Become the toast of the neighborhood with your sparkling screens. Not only do dirty screens obstruct your view, they can also affect the air quality that's filtered throughout your house. Window screens allow cool, fresh air to come in while keeping bugs out . . . but of course, you also want to see out of them.
There are lots of ways to clean screens depending on severity of the dirtiness, but just to stay on the safe side, it's important to deep clean all your window screens and door screens at least once a year— and there are some relatively easy methods to go about this unpleasant business. You can do a quick clean with a lint roller, or fill a good-size pail with warm water and a few drops of dish soap. Then find a soft-bristled hand brush and some lint-free hand towels.
Note, for really tough dirt, give your screens a soapy bath and add a slightly harder bristle brush like a toothbrush to really scrape off grime. Try not to press too hard on the screen because you don't want to bend it out of shape. It may be tedious, but a toothbrush can break through any dirt stuck in those tiny holes, nooks, and crevices.
You can begin cleaning your screen with it either standing up or you can lay it down flat on a deck or in your lawn. If your screens are very dusty, you should first remove the dirt and dust using a shop vac, vacuum upholstery attachment, or dry rag. Then dip your brush in the soapy water, and gently scrub each side of the screen. To remove the soap residue, gently spray the screen with a hose before the soap film has time to dry.

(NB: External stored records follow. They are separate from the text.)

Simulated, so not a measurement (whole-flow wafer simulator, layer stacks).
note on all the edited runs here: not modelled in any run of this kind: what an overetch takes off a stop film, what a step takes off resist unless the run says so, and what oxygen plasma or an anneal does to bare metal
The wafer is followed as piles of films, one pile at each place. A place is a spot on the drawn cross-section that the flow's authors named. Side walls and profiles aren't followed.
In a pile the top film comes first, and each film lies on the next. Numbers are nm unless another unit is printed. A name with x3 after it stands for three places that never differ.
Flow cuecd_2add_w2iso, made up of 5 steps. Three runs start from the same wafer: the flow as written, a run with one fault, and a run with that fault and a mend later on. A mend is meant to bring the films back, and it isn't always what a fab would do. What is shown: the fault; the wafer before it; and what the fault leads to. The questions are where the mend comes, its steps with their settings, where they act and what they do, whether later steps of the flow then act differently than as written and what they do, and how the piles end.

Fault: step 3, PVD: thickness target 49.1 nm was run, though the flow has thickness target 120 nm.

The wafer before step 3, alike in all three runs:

Next, you will want to remove the water from the screen. To do this, it is important to first identify the front from the back of the screen. The back of the screen will have a rubber cord around the frame, which is there to hold the screen to the frame. While facing the back of the screen, you will want to GENTLY slap the screen with a clean lint-free towel, which will dislodge the water trapped in the mesh of the screen. Do NOT slap the screen on the front side, as this can cause the screen to pop out of the cord that is holding it to the frame. After the water is removed from the screen, wipe down the frame with your towel. Your screen is now ready to be put back into its place on your window.